Chances are, you are speaking to your horse without even noticing exactly what message you are sending to him – whether you are doing it by shifts in your body posture, or even by exposing a different facial expression.
Understanding just how intelligent your equine partner is may help you comprehend him in a more effective way, but it can also contribute to making your rides and training sessions more efficient. Furthermore, it can make your time with them more enjoyable and ultimately safer.
How Smart are Horses Compared to Other Animals?
Compared to humans, some scientists have stated that horses possess the intelligence of a 3-year-old child. Also, most horses can recognize themselves in the mirror, understand human emotion, and learn complex tricks or commands.

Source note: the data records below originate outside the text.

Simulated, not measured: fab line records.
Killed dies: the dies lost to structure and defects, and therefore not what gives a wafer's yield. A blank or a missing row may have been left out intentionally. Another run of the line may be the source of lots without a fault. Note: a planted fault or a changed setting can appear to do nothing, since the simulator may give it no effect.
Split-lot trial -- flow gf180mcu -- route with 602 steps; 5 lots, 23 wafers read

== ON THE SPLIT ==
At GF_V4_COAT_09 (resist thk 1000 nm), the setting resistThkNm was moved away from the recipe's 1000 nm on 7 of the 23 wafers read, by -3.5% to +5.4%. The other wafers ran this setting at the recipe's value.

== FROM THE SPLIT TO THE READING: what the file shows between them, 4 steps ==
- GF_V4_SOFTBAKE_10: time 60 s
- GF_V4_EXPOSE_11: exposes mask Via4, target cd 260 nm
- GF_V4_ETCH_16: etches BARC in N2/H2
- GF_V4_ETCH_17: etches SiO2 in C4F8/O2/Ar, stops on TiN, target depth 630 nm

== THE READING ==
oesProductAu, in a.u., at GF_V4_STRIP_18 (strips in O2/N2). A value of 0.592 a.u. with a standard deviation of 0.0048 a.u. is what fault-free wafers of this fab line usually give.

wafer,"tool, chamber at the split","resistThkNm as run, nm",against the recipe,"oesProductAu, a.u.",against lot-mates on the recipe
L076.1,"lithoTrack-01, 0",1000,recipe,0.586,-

To answer the question of whether some horses are smarter than other animals, it is not a simple answer. The reality is that direct comparison of intelligence across species cannot work, because the standards to measure what is considered smart are not the same from one animal to another.
For instance, if you measure intelligence by the ability of climbing a tree, the monkey will score very high, whereas the elephant will score very low – therefor, trying to measure intelligence across species doesn’t make much sense. Consequently, there is no IQ score for animals as we can find for humans.
Are Horses Smarter than Dogs?
Horses’ intelligence is often compared to dogs and cats. Cats and dogs are predators and will have a very different set of skills compared to horses.
According to Dr. Robert M. Miller, horses have the ability to learn faster, but dogs are better problem solvers. Additionally, many scientists believe dogs have been bred to be more intelligent to help humans, more so than horses. One such example would be the sheepdog.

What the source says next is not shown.